# Help!



## Veek (Jul 2, 2006)

My family and I are going to pick up our '07 27RSDS on Friday. This will be our first TT, upgrading from a tent camper.

The mods I am having done so far are vent covers, dual 6 volt batteries, and a power tongue jack. I also have a Prodigy brake controller and 1200# Equal-I-zer hitch. My question is what other mods are most common that I will benefit from and eventually get anyway? I would prefer just to get them now rather than wait until later. I know some things are personal preference such as swapping the blinds out or a shower curtain modification but I am asking about mods that will make maintenance or our camping experience more enjoyable. I know that the list could be long but please feel free to suggest your favorite mods that you would definitely do again.
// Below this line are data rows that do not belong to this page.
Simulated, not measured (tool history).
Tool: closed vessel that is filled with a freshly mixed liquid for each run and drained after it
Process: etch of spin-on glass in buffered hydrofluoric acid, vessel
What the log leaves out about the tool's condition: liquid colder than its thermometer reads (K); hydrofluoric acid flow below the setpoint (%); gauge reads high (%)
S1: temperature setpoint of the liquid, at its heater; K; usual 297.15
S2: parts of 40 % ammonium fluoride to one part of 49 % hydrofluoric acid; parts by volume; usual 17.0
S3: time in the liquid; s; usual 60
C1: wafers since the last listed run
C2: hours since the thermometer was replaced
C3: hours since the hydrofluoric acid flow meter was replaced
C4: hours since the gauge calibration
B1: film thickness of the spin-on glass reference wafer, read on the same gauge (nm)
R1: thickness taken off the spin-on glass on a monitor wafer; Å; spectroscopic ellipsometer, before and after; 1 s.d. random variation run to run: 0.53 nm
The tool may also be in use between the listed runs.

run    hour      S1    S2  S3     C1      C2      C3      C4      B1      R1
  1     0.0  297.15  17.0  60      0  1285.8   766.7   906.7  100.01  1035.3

I appreciate your help and I look forward to meeting many of you at a future rally.


----------



## aplvlykat (Jan 25, 2004)

Turn buckles on the outside cook stove to keep it level. Kirk


----------



## HootBob (Apr 26, 2004)

Congrats on the 27rsds
You might consider the Quickie Flush vent the Microwave to the outside rather then inside
Then there's always a Add-A-Room
I'm sure other will think of other stuff you could have done

Don


----------



## mswalt (Sep 14, 2004)

One quick and easy one is the gutter extension. Keeps (most) rainwater from running down the side of your trailer, thus reducing black streaks. Easy on. Cheap.

Mark


----------



## wercertifyable (Jun 23, 2005)

I reccomend the deck plates (from a marine/boat/rv store) mod. Since I have done it, its no bother at all turning on and off LP tanks as well as switching from front to back tank.


----------



## shaela21 (Aug 16, 2005)

aplvlykat said:


> Turn buckles on the outside cook stove to keep it level. Kirk


I like that one, and may have to incorporate it for my OB. Thanks.


----------



## kjp1969 (Apr 25, 2004)

I really like the water accumulator tank- the noisy pump doesn't cycle as much.
Kevin P.


----------



## Thor (Apr 7, 2004)

If you can get the dealer to do it.

1 - Quickie Flush
2 - Power Jack
3 - Gutter Extensions
4 - Battery selector/disconnect switch
5 - Maxx Air Vents

The list can on and on.

Good Luck

Thor


----------



## H2oSprayer (Aug 5, 2006)

wercertifyable said:


> I reccomend the deck plates (from a marine/boat/rv store) mod. Since I have done it, its no bother at all turning on and off LP tanks as well as switching from front to back tank.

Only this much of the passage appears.